Sunday, November 9, 2014

Jury Duty: Oppression in our Courts

Last week I was summoned for jury duty at Wiley W. Manuel courthouse in Oakland. Over a grueling 4-day course of jury selection, I witnessed the following signs of institutional oppression.

  • Only 3-5 of the approximately 100 jurors who initially showed up were black.
  • Most of the jurors in the waiting room were working and dressed in business attire, some on laptops, suggesting they were gainfully employed professionals enjoying middle class or higher incomes.
  • As the charges in the case pertained to domestic violence, sexual battery, and police testimony, most jurors with direct experience with victims and perps and with abusive police were excused. Many of these were women who more commonly access the confidence of victims. To be unaware of friends and acquaintances who have been victims and perps is a privilege of ignorance.
  • All but two of the approximately 60 jurors examined held at least a bachelor's degree. The two who finished high school (but were gainfully employed) were excused.
  • None of the selected jurors were black. The defendant was an African Muslim immigrant.
  • During a brief recess near the conclusion of the selection process, a small white woman struck up a conversation with me in complaining that, if selected, it would waste her vacation pay. Another juror and I mentioned unrepresentative demographics of the jurors who had been examined so far. The woman remarked, "At least the jury will be smart!" Not having been examined yet, I must conclude she assumed I was college-educated based on my appearance. (She was subsequently excused.)
In order to live in a large group of people, we agree to curtail certain individual freedoms to empower a governing body to maintain an appropriate order of law. In crafting this law we must prioritize fairness -- the concept that anyone, regardless of the conditions of their birth, would be treated equally. This doesn't mean that we are born into equal conditions; quite the opposite. The concentration of unearned privilege in a jury results in unfair treatment of those whose struggles are incomprehensible to privileged minds. 

To enjoy the benefit of order of law, it truly is a duty for every citizen to report for service. Every election year, we work hard to enact and improve legislation to be most beneficial -- it's up to courts and jury to make real on these words.

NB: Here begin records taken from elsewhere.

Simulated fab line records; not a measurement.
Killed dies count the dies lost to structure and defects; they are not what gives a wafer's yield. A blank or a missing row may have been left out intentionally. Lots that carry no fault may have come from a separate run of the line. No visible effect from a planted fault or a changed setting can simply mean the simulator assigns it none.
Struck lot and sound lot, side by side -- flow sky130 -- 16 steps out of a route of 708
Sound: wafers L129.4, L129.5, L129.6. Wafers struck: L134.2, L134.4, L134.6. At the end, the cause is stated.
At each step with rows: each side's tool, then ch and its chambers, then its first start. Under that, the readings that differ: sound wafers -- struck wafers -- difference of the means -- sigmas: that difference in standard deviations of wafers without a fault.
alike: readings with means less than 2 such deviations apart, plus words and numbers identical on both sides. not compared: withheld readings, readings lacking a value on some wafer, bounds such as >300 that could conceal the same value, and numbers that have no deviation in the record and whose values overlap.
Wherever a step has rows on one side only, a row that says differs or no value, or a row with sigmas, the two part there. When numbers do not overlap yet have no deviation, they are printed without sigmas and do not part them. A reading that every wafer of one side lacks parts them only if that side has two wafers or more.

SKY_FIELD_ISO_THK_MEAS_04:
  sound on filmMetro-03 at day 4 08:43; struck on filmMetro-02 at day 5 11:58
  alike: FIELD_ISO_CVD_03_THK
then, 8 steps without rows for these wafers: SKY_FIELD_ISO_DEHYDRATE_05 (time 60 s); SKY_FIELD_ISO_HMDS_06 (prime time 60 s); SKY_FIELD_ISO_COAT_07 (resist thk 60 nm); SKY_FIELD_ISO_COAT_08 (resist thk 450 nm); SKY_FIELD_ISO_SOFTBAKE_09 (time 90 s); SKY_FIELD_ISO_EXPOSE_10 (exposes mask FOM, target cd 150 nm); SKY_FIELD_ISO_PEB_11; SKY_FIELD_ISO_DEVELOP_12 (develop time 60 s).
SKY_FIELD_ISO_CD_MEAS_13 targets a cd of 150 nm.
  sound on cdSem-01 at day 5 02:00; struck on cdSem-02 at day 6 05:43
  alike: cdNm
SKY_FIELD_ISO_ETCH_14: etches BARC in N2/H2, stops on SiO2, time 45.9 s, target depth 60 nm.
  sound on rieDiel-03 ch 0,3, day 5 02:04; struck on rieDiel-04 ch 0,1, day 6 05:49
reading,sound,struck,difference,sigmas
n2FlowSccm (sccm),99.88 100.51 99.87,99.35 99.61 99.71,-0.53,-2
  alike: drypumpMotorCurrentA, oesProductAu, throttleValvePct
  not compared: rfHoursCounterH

I was disturbed by the jury selection process that I witnessed and am trying to contact the ACLU Voting Rights attorney to follow up. A few years ago the ACLU complained that by restricting their jury address database to DMV and Registrar of Voters records, citizens who most frequently move without updating those agencies -- low-income blacks and Latinos -- would be under-represented in juries. The article outlines measures that have helped other court districts in the past. It is my intention that Alameda County will update the way it contacts its own citizens to create juries that are truly of our peers.